What to do with left over rice? Rice pudding! This recipe is based on an Indian version of rice pudding. There is cream, and coconut, pistachios, and a little cinnamon. The sweetness of the cream and coconut milk means you do not have to put in as much of sugar or butter the many traditional rice pudding recipes call for.
Here’s what you’ll need:
• 1 cup cooked long grain or basmati rice
• 1 cup whole milk
• 1/2 cup heavy cream
• 3/4 cup coconut milk
• 2 ounces sugar, approximately 1/4 cup
• 1/4 teaspoon ground cardamom
• 1 1/2 ounces golden raisins, approximately 1/3 cup
• 1 1/2 ounces chopped unsalted pistachios, approximately 1/3 cup
In a large nonstick sauce pan over medium heat, combine the cooked rice and milk. Heat until the mixture begins to boil. Decrease the heat to low and cook at a simmer until the mixture begins to thicken, stirring frequently, approximately 5 minutes.

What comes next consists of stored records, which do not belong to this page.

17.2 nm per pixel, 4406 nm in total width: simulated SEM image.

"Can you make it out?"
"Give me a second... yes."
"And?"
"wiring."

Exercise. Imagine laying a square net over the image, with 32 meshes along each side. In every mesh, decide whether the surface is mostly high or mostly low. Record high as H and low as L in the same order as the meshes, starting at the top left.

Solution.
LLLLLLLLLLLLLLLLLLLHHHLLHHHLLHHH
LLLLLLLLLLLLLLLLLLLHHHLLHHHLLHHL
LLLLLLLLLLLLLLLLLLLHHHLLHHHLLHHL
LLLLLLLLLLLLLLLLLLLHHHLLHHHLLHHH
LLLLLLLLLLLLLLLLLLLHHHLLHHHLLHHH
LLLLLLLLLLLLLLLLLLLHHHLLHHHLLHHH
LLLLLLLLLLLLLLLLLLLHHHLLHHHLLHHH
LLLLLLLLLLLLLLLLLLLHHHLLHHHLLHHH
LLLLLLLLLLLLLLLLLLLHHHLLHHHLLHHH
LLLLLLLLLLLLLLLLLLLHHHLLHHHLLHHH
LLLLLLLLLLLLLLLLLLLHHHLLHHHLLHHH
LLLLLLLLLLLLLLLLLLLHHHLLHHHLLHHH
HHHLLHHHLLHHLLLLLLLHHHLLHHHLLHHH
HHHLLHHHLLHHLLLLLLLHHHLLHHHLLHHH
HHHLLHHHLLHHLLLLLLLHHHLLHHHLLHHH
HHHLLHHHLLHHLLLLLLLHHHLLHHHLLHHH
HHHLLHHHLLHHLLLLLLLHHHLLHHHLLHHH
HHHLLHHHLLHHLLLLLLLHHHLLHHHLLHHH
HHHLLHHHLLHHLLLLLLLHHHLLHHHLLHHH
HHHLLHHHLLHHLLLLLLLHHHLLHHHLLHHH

Increase the heat to medium, add the heavy cream, coconut milk, sugar, and cardamom and continue to cook until the mixture just begins to thicken again, approximately 5 to 10 minutes. Use a whisk to help prevent the cardamom from clumping. Once the mixture just begins to thicken, remove from the heat and stir in the raisins and pistachios. Transfer the mixture to individual serving dishes or a glass bowl and place plastic wrap directly on the surface of the pudding. Serve chilled or at room temperature.